Adventist Teaching: Yes
Biblical teaching: No
The Seventh-Day Adventist Church—by way of Ellen G. White—teach that one is reconciled to God through obedience to the Law (10 Commandments) and faith in Christ. Christ’s death made it possible for your works to be seen as acceptable. Through repentance, faith, and good works you can perfect a righteous character like Christ had and receive the privilege of being a son or daughter of God. Obeying the 10 Commandments is the only way to obtain God’s favor. The blood of Christ is not enough, it merely made it possible for you to receive an elevated position where your efforts to keep the Law can be accepted, but now the ball is in your court to do your part. God cannot save someone against their will from the power of Satan. Man has to work with his human power—aided by the divine power of Christ, to resist and conquer at any cost to himself. You have to overcome like Christ did. It’s only after that that one becomes a fellow heir with Christ.
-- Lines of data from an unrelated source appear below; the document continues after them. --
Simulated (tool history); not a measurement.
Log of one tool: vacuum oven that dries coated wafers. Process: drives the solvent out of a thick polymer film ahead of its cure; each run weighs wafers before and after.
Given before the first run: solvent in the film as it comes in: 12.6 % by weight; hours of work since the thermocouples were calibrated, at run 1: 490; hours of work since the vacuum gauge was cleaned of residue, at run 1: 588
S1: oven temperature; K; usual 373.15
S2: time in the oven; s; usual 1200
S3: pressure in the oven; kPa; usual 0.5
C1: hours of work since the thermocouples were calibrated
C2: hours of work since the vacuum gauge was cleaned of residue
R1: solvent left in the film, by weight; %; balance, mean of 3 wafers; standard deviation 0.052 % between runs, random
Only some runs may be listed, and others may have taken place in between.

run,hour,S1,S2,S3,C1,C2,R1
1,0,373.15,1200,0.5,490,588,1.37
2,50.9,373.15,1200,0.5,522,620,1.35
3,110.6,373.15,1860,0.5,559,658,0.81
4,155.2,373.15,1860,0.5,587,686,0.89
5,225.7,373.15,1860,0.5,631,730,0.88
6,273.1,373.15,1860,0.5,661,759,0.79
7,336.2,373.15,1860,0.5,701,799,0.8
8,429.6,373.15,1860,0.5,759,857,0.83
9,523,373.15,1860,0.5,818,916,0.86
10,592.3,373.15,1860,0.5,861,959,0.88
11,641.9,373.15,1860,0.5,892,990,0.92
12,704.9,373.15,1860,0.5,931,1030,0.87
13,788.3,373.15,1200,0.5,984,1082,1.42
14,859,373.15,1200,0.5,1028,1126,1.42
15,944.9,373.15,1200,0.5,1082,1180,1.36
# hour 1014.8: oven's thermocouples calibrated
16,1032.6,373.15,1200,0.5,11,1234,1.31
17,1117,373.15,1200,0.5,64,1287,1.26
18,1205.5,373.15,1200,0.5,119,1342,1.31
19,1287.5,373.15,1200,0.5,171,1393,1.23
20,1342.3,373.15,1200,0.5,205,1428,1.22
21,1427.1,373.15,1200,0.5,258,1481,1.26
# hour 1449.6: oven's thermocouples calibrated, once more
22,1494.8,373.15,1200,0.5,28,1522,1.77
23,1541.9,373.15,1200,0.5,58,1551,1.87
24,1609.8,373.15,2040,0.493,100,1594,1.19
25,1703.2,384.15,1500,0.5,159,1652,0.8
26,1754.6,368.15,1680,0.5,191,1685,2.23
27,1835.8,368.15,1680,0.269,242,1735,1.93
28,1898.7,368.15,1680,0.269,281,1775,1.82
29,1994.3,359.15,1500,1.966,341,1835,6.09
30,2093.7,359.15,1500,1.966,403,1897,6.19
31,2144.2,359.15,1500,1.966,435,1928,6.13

This is a false, law-based gospel (Galatians 1:6-9; 2 Corinthians 11:1-4) that contradicts scripture on a number of fronts. Because of the SDA Church’s inability to distinguish between the law (anything in scripture pertaining to prohibitions and commands) and the gospel (everything in scripture that pertains to faith, forgiveness, reconciliation, pardon, etc.), they don’t realize that obedience is a fruit, not the root. Fruit (sanctification, works, obedience, etc.) and root (faith).
The Bible teaches that our faith in the Person and work of Jesus Christ is what reconciles us to God (Romans 5:9-11; Colossians 1:21-22; 2 Corinthians 5:18-20; Ephesians 2:15-16). Being reconciled means that we are united to God and have peace with Him (Romans 5:1; Colossians 1:19-20). That is how one receives favor, not by the Law (Galatians 3:11). This is done by being “in Christ”. You get “in Christ” by your faith (Galatians 3:23-28; 2 Corinthians 5:17). There is absolutely nothing that can condemn those that are “in Christ Jesus” (Romans 8:1). By being “in Him”, a person is seen as though they kept the Law perfectly and are blameless (Ephesians 1:4). Jesus’s active and passive obedience are credited to the persons account and they are given an alien, foreign righteousness that isn’t their own (Philippians 3:9-10; 2 Corinthians 5:21), but Christ’s. When the Father looks at Believers, He sees His perfect Son. This is why we can claim to be sons and daughters of God, heirs with Christ (Romans 8:17; John 1:12) right now, not after you prove you are good enough.
When God regenerates a person, they are made a new creature “in Christ” (2 Corinthians 5:17). There is a change that takes place on the inside. This “new man”—the spirit—begins to war with the “old man”— our flesh (Romans 7:14-21)—because the new man desires the things of God that the flesh hates. God begins the process of sanctification whereby our fleshly desires are gradually put to death as the new man shines forth more and more. This process of sanctification happens after having already been reconciled. It is in the process of sanctification that good works are produced. This is the natural result of being born again because God does not leave us where we are. He has promised to finish the work that He has started within us (Philippians 1:6).
Obedience is a fruit of having already been reconciled. It is not something that, alongside your faith, keeps you reconciled gradually over time with hopes of making it. The ball is not in our court. It’s in God’s. And He is a perfect, powerful, and mighty Savior that will never leave or forsake His children (Hebrews 13:5-6; Deuteronomy 31:6). Jesus will lose none of the Believers that the Father has given Him and has promised to raise them up on the last day (John 6:35-40). Believers have good days and bad days—highs and lows. But our hope is not looking to ourselves. It’s keeping our eyes on Jesus who is the Author and Finisher of our faith (Hebrews 12:2). Until we are united with Him face to face, we continue waging war with the flesh and fighting the good fight of faith (2 Timothy 4:7).